God’s sovereignty is shown in verse 29 by bringing quiet and peace. Who is in a position to condemn (rasha) God? God’s sovereignty is also demonstrated by hiding the divine face so that people can’t “behold” (shur, 16x) him. Shur is a favorite verb of Elihu; he uses it six times in his six chapters. He will use it three times in the next chapter alone (35:5, 13, 14). We wonder again if this targeted use of a rare verb is a subtle response to Job, who had said in despair in 17:15, “Who will regard (shur) my hope?” Though Elihu usually uses shur to show how people don’t see God, he also uses it in the sense of God’s “beholding” people (33:27; 35:13). The notion of God’s hiding the divine face has its echo in Psalm 104:29, 


    “When you hide (satar, same word as Job 34:29) your face (panim, same as in 34:29), they are 



Job 34:30 is difficult to understand. We would have expected a verse that gives the opposite of verse 29. God hid the divine face in verse 29. Why not reveal or open the divine face in verse 30? Thus we were expecting something like, 'When you restore your face to people. . .you enable just government' or something like that. But here there is no “restoration of face” envisioned, but simply, literally in verse 30,


     “from ruling a man, a hypocrite/godless; from snaring the people.”
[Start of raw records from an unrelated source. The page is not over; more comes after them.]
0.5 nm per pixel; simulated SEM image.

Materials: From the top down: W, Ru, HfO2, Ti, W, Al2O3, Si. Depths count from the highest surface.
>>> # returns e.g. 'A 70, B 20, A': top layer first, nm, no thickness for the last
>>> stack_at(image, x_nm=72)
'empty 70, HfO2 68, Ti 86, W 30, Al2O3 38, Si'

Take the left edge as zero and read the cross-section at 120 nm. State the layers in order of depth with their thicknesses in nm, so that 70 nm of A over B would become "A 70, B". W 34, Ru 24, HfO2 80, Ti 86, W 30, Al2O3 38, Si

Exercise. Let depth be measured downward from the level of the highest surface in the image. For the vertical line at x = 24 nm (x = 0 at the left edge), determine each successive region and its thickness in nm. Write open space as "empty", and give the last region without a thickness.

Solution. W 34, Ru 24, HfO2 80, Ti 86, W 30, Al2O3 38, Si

There can be no connection between God’s hiding the divine face and the prevention of the godless from ruling—that would not make any sense at all. There also can be little connection between God’s “returning” the divine face so that the godless won’t rule, since it seems that the presence of God’s “face” in the world doesn’t invariably or even frequently produce good rulers. Thus, we don’t know what it means that the hypocritical person, who lays snares for people, doesn’t rule or is kept from ruling. It might make the most sense if we see this as Elihu’s profound wish. God’s plan and desire is to prevent the godless from ruling.


The next three verses (34:31-33) are equally obscure, though some meaning might be gleaned from them. Verses 31-32 sound like they could be Elihu’s summary of Job’s case, or even Job’s actual words that Elihu is quoting. But because he has not only already quoted Job but also knows how to set off Job’s statements with clear verbal markers, the latter is not as probable. Let’s look at verses 31-32, then, as Elihu further summarizing Job’s case, now with the new realities of the divine judgment of verses 16-30 thrown in.


Verse 31 literally says:


    “Because to God has one said, ‘I have borne punishment (nasa); I shall not offend."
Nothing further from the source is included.